Ukraine's top defense AI official is warning that the nature of modern warfare is about to change fundamentally — and that his country is already racing to get ahead of it.
Danylo Tsvok, Ukraine's defence AI chief, predicts a "new paradigm" of warfare is coming, one he describes as a future "war of operating systems" with Russia. According to reporting from CNBC TV18 and the Economic Times, he expects this shift to materialize within three to five years.
The vision isn't just futuristic speculation. Ukraine's military is already integrating artificial intelligence into active defense systems, weaving together drones, battlefield data, and command infrastructure into a unified AI-driven architecture. Rather than isolated smart weapons, the goal is an interconnected system where machines and human commanders operate from shared, real-time intelligence.
The phrase "war of operating systems" captures what Tsvok sees as the new competitive frontier: not just better weapons, but better software ecosystems that can coordinate faster, adapt more quickly, and outmaneuver an opponent at the decision-making layer before a single shot is fired.

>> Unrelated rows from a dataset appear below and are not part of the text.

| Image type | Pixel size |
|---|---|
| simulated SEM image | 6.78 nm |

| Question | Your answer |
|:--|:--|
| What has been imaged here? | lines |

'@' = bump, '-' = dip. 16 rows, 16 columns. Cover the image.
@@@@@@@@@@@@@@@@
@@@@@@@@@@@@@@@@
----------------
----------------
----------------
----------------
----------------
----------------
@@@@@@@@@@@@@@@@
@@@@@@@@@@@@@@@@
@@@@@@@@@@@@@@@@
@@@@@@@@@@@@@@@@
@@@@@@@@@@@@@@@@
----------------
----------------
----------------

Ukraine's push comes as the Russia-Ukraine conflict has already become a live testing ground for drone warfare, electronic countermeasures, and AI-assisted targeting — making it arguably the most technologically dynamic land war since World War II.
If Tsvok's prediction holds, the outcome of future conflicts may hinge less on tanks and troops than on which side fields the smarter, more integrated software — a shift that has profound implications for how democracies invest in and regulate military AI.